Press Release

Stuart Morgan memorial display at Tate Modern

As a tribute to Stuart Morgan, writer, teacher and curator, who died in August 2002, aged 54, Tate Modern is presenting a memorial display in History/Memory/Society on Level 5 of works by those artists who were presented by Stuart Morgan and co-curator Frances Morris in the 1995 Tate Gallery exhibition Rites of Passage, Art for the End of the Century.

The memorial display, curated by Frances Morris, brings together photographs by John Coplans, an installation by Louise Bourgeois, sculpture by Miroslaw Balka and Mona Hatoum, works on paper by Robert Gober, and a small sculpture by Pepe Espaliu, which was given to Stuart Morgan by the artist and has entered the Tate Collection in his memory.

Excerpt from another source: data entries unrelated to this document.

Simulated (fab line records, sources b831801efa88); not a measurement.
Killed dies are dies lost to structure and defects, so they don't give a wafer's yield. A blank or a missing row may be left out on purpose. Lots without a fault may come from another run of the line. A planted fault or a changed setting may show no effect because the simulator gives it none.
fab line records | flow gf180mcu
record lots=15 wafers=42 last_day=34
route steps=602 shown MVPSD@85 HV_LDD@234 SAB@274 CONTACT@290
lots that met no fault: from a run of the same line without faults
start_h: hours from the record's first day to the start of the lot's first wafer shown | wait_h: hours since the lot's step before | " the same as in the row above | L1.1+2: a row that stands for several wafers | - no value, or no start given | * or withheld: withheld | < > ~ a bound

Rites of Passage, Art for the End of the Century was intended as a demonstration of art’s capacity to confront and mediate life experiences, and evoked sensibilities and tendencies that were widespread in the art of the 1980s and 1990s. It was typical of Morgan that Rites of Passage created a dialogue between artists from different generations and between works in different media. An installation by the late Joseph Beuys lay at the heart of the show, rooting the experience of other work into a meditation on the body, autobiography, faith and trauma. The exhibition included works by other well-known senior artists such as Louise Bourgeois and John Coplans and younger artists such as Hamad Butt and Pepe Espaliu who had both recently died from Aids. Several artists were given prominent exposure for the first time.

Stuart Morgan is best known for his erudite and passionate texts on art and artists. He wove together an amazing breath of knowledge and thought - from philosophy, literature, as well as his experiences and observations of life - into countless essays, catalogue texts and reviews published throughout the 1980s and 1990s, predominantly in Artscribe (which he edited from 1988-1989), Artforum and Frieze. The selection brought together in What the Butler Saw, 1996 are a joy to read in their combination of irreverence, acute observation and tantalising speculation. A second selection of writings will be published early in 2003.

As a champion of the young and the overlooked Morgan was one of the first writers to engage with the emerging talents of Rachel Whiteread and Damien Hirst, as well as leading the reassessment of senior figures such as Louise Bourgeois and John Coplans. Morgan will also be remembered by his students as a vibrant, incisive and often mischievous teacher and mentor.